I'm a bit disappointed that no one answered my question...I'm gonna put it again. If the minimum wage is relative to GDP per capita I believe poor countries would STILL have much, much lower wages than rich countries. A poor African country has something like a tenth of the US GDP AND they're ready to live much poorer too.

In poor countries there is generally a much larger gap between the upper and middle class and the poor (e.g., a person with a graduate degree could be earning more in Mexico than in Canada in the same job). There is an oversupply of the uneducated low-productivity workers and lack of educated high-productivity types, so this is only natural. Imposing a single standard even relative to GDP/capita without taking into account country-specific things like this would either cause tremendous unemployment among the poor (OK, not 90%, only 75%) or require relocation of hundreds of millions of uneducated from the poor countries where there is an oversupply to the rich countries where there is a (relative) shortage.  In fact, why would I hire an illiterate repairman at 2 dollars an hour, when I could get a junior-high graduate who will be able to read my instructions for that much? Mind it, even a relatively wealthy and educated country like Mexico (it is substantially above world's average in things like that)  has a 10% adult illiteracy rate.  Do you want all of them just to starve? That's 10 million people (well, 7 million, since you shouldn't count children).

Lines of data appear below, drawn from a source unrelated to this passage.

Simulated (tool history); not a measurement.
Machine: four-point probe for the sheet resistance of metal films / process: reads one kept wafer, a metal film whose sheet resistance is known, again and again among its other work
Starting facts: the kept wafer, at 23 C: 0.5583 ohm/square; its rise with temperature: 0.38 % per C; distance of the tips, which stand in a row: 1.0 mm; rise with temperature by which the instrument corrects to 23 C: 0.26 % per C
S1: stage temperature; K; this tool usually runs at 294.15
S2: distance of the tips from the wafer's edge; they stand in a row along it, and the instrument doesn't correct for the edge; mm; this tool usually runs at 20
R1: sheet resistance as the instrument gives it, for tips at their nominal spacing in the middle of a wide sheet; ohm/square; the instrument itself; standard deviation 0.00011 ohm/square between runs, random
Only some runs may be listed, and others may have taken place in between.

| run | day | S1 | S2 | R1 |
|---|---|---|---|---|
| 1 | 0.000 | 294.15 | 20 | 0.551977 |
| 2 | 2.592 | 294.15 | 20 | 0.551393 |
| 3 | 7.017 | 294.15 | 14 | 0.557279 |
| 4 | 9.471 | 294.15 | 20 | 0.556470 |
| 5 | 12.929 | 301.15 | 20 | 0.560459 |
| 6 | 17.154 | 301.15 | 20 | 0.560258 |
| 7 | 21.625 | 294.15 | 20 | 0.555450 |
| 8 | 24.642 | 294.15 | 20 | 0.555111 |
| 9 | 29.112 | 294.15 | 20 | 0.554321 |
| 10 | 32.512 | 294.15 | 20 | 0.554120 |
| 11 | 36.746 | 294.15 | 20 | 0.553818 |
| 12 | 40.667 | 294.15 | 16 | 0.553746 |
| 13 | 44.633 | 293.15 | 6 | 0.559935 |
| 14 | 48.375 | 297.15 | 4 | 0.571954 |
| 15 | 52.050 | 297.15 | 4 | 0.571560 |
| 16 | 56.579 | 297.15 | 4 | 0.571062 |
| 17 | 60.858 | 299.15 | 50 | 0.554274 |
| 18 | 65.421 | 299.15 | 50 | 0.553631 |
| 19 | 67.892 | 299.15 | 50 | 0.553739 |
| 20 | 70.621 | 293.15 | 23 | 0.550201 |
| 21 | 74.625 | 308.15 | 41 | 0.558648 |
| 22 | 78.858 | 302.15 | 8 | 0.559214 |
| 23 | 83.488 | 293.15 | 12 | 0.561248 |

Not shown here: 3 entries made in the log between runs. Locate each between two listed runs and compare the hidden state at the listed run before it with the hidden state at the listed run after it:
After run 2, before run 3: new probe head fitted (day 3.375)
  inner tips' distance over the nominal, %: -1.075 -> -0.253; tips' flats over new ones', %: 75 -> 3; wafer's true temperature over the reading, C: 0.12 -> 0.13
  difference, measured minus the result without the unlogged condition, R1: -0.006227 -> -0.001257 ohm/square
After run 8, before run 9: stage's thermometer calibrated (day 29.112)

Of course, it could, perhaps, be avoided, if the benchmark U.S. wage were to be set at, say, 25 cents an hour or less, but then it would not be binding for all but the poorest countries (it wouldn't be binding for Mexico). You just can't come up with a single simple standard that would work for the entire world.

 

That last sentence was sort of what I was getting at...even if you make it relative to GDP I doubt that a single standard could both be high enough to have any meaning for rich countries and low enough to allow people in poor countries to survive.